Bug #42101 Race condition in innodb_commit_concurrency
Submitted: 14 Jan 2009 9:27 Modified: 20 Jun 2010 1:02
Reporter: Marko Mäkelä Email Updates:
Status: Closed Impact on me:
None 
Category:MySQL Server: InnoDB storage engine Severity:S3 (Non-critical)
Version:5.1 OS:Any
Assigned to: Satya B CPU Architecture:Any

[14 Jan 2009 9:27] Marko Mäkelä
Description:
If the global variable innodb_commit_concurrency is set to 0 while innobase_commit() is being executed, some threads may remain stuck in pthread_cond_wait(&commit_cond, &commit_cond_m).
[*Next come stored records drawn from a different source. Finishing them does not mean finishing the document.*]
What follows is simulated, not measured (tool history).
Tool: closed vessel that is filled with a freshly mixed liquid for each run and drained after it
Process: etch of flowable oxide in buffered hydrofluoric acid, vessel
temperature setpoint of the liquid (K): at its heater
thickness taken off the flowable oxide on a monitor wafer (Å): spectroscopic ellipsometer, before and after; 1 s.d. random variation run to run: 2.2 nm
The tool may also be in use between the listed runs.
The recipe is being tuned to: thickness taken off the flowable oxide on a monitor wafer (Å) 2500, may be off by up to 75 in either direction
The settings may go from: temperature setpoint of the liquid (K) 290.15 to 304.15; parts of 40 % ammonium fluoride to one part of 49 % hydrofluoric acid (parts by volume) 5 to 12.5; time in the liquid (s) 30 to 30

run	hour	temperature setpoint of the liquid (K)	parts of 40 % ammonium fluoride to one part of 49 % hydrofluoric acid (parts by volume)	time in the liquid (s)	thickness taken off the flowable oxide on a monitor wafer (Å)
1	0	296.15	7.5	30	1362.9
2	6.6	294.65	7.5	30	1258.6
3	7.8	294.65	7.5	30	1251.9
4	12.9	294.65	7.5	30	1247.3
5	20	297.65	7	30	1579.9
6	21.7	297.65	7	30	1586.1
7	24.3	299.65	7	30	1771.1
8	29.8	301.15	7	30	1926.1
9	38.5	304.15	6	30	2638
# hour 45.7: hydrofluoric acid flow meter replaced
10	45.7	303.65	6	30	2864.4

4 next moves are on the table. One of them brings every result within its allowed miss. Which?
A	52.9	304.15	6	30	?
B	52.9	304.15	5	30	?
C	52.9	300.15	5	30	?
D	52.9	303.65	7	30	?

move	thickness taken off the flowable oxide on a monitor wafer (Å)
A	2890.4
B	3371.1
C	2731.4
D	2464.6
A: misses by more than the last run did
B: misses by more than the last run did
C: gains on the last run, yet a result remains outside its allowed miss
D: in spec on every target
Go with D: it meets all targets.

Furthermore, the symbol srv_commit_concurrency could be declared static in ha_innodb.cc, as it is not referenced anywhere else. And the documentation of the variable innodb_commit_concurrency is lacking. It should say something like "The maximum number of concurrent commits inside InnoDB (0 means unlimited)" in addition to the current comment "Helps in performance tuning in heavily concurrent environments."

How to repeat:
Set innodb_commit_concurrency=1, start a commit-intensive workload with many threads, and set innodb_commit_concurrency=0.

Suggested fix:
Assign the result to a local variable in innobase_commit() or write an update callback for innodb_commit_concurrency that will pthread_signal(&commit_cond), or do both.
[14 May 2009 9:09] Marko Mäkelä
Simple fix #1: Remove the option innodb_commit_concurrency, or make it a no-op.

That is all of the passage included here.